Re: Rewrite of feature tag syntax rules from Larry Masinter on 1997-05-17 (ietf-http-wg@w3.org from April to June 1997)

From: Larry Masinter <masinter@parc.xerox.com>
Date: Fri, 16 May 1997 17:02:03 PDT
To: Koen Holtman <koen@win.tue.nl>
Cc: http-wg@cuckoo.hpl.hp.com
Message-Id: <337CF57B.5473@parc.xerox.com>
# You need to spell out why decoding is worse than the other
# alternatives.

Koen, spelling this out is painful. It's part of the fundamentals
of how network protocols are designed and implemented. I
don't claim that network protocol design is my specialization,
but rather that the reasons why decoding is worse than
other alternatives is so commonplace that it *should* go
without saying.
---
It is common in many network protocols to have a value which
is taken from an enumerated set of alternatives. There
are a fixed set of choices, the sender designates a choice,
and the recipient recognizes the choice as one established
by the protocol. It is also common to have the enumerated
set be extensible, either by revision of the protocol,
a registration authority for new values, or a distributed
registration method.

In classic network protocols, enumerated values are often
represented by incrementing bit patterns (e.g., "0" means
'turn device on' and "1" means 'turn device off'), or hierarchical
ones (such as ISO object identifiers). However, in many Internet
application protocols, enumerated values are written out as a 
sequence of ASCII characters, in order to simplify debugging
(watching packet traces) and programming, e.g.,
printf("GET %s HTTP/1.1\n", url).

Feature tags and PEP extension tags are instances of the
general class of "extensible set of enumerated values". The
idea that we might use URI space as a way of generating
new elements of the extensible set of enumerated values
in order to distribute the name space assignment is cute,
but it doesn't change the fundamental nature of the tags
as enumerated values and not general strings.

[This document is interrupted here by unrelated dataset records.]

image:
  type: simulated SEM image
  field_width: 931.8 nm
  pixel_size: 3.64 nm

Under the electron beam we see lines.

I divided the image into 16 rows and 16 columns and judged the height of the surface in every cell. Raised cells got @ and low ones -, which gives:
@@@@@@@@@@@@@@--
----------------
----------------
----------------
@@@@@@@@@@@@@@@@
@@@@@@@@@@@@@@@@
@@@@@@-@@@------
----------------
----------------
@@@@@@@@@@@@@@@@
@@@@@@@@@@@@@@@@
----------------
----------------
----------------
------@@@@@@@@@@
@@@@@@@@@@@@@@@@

The primary role of enumerated values in the implementation
of recipients is to compare and dispatch. In some Internet
protocols where strings are used for enumerated values,
it is sometimes dictated that the strings will be case-normalized
before they are actually compared; having to do so is
an unfortunate drawback of using strings, with the ease
of debugging and programming being the compensation.

Merely because an enumerated value is represented in
some protocols as an ASCII string does not mean that
it should get the general treatment of "text".
We do not allow hex-encoding inside "GET" and "PUT" and "POST"
and we don't change them to other tokens, even if the client
and servers are both configured for Chinese.  We don't
allow mail headers to be rewritten as "Nach:" or "Frå:",
but keep them "To:" and "From:".

Note that sometimes enumerated values are used along
with associated values to form a set of "name/value pairs",
although the word "name" has confused many who are unfamiliar
with network protocol design to believe that it denotes
a personal name, such as "Larry" or "Dürst". In the
case of feature tags, the feature tag itself is
chosen from an enumerated set, but the associated value
may (for some feature tags) indeed be text, and indeed
require some amount of text normalization. This is
similar to email headers, where the values of "To:"
and "From:" might contain textual representations.

The actual equivalence relationship of URLs (i.e., the 
decision as to whether two URLs actually locate the
same resource) is scheme specific; admittedly, there
are several heuristic subsets of the equivalence, e.g.,
de-encoding %XX hex for hex bytes that are known not
to be 'reserved' for the scheme in which they appear,
or case-folding the host name in ftp URLs), but those
are clearly not the definitive equivalence relationship.

That URLs (or, more specifically, URLs with
a heuristic equivalence relationship) are not very
good candidates for use in the role of a protocol's
extensible set of enumerated values is not a particular
criticism of URLs in general; URLs will not shine your
shoes, URLs are not a good way to encode arbitrary
programming constructs (even though it might
be possible to write APL programs using %xx
encoded UTF-8 representation of APL characters.)

I hope you consider this an adequate "spelling out"
of why applying decoding of %XX hex encodings to
URLs is "bad"; if it isn't, I give up.

Regards,

Larry
--
http://www.parc.xerox.com/masinter
Received on Friday, 16 May 1997 18:40:05 UTC